3. Handle Security in Distributed Systems

Key Aspects:

Authentication:

  • OAuth 2.0 or OpenID Connect.
  • Use short-lived JWTs for secure communication.

Encryption:

  • TLS for communication.
  • Encrypt sensitive data at rest (e.g., AES-256).

Access Control:

  • Implement Role-Based Access Control (RBAC) or Attribute-Based Access Control (ABAC).

Auditing:

  • Log all critical actions (e.g., admin changes, data access).

Example:

  • For microservices: Use a service mesh (e.g., Istio) for encrypted communication between services.

4. Handle Millions of Events Per Second

Features:

  • Ingest, process, and store large volumes of events in real time.
  • Provide fault-tolerant and low-latency operations.

Architecture:

Data Ingestion:

  • Use Kafka or RabbitMQ for high-throughput message queues.

Processing:

  • Use Apache Flink or Apache Storm for real-time event processing.

Storage:

  • Use columnar databases like Cassandra for scalable writes.

Visualization:

  • Integrate with tools like Grafana for dashboards.

Challenges & Solutions:

  • Backpressure: Use Flow Control mechanisms in Kafka.
  • Latency: Ensure processing clusters are geographically close to data sources.

5. Design an Online Booking System like Airbnb

Key Features:

Search & Listings:

  • ElasticSearch for fast query results.
  • Ranking based on user preferences and ratings.

Availability & Booking:

  • Lock slots in the database during the transaction.
  • Use distributed locks for consistency.

Payment Integration:

  • Secure payment gateways like Stripe or PayPal.

Notifications:

  • Email/SMS alerts for booking confirmations.

Architecture:

  • Frontend: Progressive Web App (PWA) for users and hosts.
  • Backend:
  • REST/GraphQL APIs.
  • Database: Shard by geographic region for scalability.
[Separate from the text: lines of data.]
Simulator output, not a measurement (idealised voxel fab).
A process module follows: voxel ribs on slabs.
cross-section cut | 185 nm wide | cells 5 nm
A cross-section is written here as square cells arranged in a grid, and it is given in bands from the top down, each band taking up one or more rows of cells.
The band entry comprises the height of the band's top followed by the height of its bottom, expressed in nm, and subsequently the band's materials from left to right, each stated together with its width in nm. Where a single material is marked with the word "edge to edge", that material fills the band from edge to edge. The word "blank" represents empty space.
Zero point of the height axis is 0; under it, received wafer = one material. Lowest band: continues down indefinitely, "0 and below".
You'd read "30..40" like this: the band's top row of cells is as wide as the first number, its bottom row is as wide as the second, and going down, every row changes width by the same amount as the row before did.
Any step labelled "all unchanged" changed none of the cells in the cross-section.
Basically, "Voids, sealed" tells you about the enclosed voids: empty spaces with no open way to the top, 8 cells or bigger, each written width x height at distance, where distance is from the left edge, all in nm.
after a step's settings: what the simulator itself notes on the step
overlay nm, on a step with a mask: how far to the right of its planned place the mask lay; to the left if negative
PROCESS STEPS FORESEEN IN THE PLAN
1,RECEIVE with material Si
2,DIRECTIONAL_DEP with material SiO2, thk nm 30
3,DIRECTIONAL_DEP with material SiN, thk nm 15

6. High Availability in Critical Applications

Strategies:

Redundancy:

  • Use Active-Active deployments for databases.
  • Implement multi-region replication.

Load Balancing:

  • Use tools like AWS Elastic Load Balancer.

Health Monitoring:

  • Implement tools like Prometheus for alerting.

Data Backups:

  • Frequent snapshots of databases for disaster recovery.

7. Photo-Sharing Service like Instagram

Features:

  • Image upload, processing, and sharing.
  • User feeds and notifications.

Architecture:

Frontend:

  • Web/mobile app.
  • Image optimization on the client side.

Backend:

  • Image Storage: Use a CDN (e.g., AWS S3 + CloudFront).
  • Metadata: Store in relational DB (e.g., MySQL).
  • Feed Generation: Precompute feeds for efficiency.

Search:

  • Use ElasticSearch for tag-based image search.

8. CAP Theorem

Explanation:

  • In a distributed system, you can only achieve two out of three:
  • Consistency: All nodes see the same data at the same time.
  • Availability: Every request receives a response (success/failure).
  • Partition Tolerance: The system continues to operate despite network partitions.

Examples:

  1. CP Systems (e.g., HBase): Prioritize consistency over availability.
  2. AP Systems (e.g., DynamoDB): Prioritize availability over consistency.

9. Big Data in Real-Time

Architecture:

Data Ingestion:

  • Kafka for event streaming.

Processing:

  • Flink for event aggregation.

Storage:

  • HDFS or S3 for archival.
  • Cassandra for real-time analytics.

Challenges:

  • Data Skew: Use key partitioning strategies to balance load.
  • Latency: Use low-latency databases like Redis for temporary storage.

10. Distributed File Storage System

Features:

  • High durability and availability.
  • Efficient data retrieval.

Architecture:

  • Metadata Server: Stores file system metadata (e.g., file locations).
  • Chunk Servers: Store actual file data.
  • Replication: Replicate data across multiple nodes.

Example:

  • Google’s GFS: Divides files into chunks and stores them across nodes.

11. Design an Ad-Serving Platform

Key Features:

Real-Time Bidding (RTB):

  • Advertisers bid on ad space in real-time.
  • Use a demand-side platform (DSP) to manage bids.

Targeting:

  • Behavioral targeting based on user history, preferences, and location.
  • Contextual targeting based on content.

Ad Delivery:

  • Optimize delivery to reduce latency using a Content Delivery Network (CDN).

Architecture:

Frontend:

  • User-facing application to display ads.

Backend:

  • Ad Server: Stores ad creatives and serves them based on rules.
  • User Profile Store: Stores data for targeting (e.g., demographics, history).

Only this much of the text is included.